Both songwriters detail messy, wayward lives, but they do so for distinctly cross-purposes. Bazan seems largely concerned with ethics, with the struggle to be good, moral, and righteous, and his songs palpably sag with the guilt of inevitably falling short of such high, holy standards. His songs are alternately repentant and flagellant, acknowledging his own shortcomings (the line on "Bless This Mess" about kissing his baby's forehead with booze on his breath is especially brutal) as much as he lashes out at the hypocrisy and wickedness of politicians or (ahem) the nastiness of critics.
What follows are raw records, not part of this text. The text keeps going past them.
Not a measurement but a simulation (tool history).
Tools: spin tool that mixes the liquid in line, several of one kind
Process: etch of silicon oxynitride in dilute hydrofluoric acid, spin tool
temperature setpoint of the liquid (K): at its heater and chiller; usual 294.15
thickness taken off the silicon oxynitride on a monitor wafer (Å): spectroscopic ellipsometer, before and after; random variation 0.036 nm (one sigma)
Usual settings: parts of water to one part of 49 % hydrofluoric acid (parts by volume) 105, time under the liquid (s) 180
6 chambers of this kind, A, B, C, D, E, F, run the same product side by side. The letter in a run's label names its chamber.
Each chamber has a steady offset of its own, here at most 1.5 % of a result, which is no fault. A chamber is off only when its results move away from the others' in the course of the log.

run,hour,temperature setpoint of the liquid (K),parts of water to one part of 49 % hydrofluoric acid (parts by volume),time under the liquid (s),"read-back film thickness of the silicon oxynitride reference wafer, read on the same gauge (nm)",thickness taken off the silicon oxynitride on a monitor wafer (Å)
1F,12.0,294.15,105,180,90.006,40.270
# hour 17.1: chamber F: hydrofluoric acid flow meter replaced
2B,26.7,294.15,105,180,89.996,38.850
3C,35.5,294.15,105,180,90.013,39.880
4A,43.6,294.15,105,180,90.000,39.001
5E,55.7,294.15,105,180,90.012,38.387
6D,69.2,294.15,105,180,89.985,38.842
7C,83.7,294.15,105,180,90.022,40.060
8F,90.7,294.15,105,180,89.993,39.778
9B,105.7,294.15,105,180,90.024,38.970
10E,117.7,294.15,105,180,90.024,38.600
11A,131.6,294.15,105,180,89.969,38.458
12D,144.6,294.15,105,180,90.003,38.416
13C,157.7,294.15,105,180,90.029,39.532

Darnielle seems more occupied with the loftier existential questions religion tries to understand: Why must we suffer in life? What becomes of us when we die? (Several songs on The Life of the World to Come— "Philippians 3:20–21," "Hebrews 11:40," "Matthew 25:21"—deal pretty directly with the fear and uncertainty of dying.) Even when he zooms in on some small-scale scene of earthly misery or squalor (as on outstanding older songs "Palmcorder Yajna," "Dance Music," or "This Year"), he exposes the way hope and despair play tug-of-war with the human heart—with more eloquence and empathy than comes across in Bazan's bitter scolding and self-recrimination.
Both albums are artful reminders that there's more to America's soul than the cold certainty of either hardcore Christians or the "new atheists," that there is in fact a vast, fascinating gray area out there between absolute faith and absolute doubt—imagine that.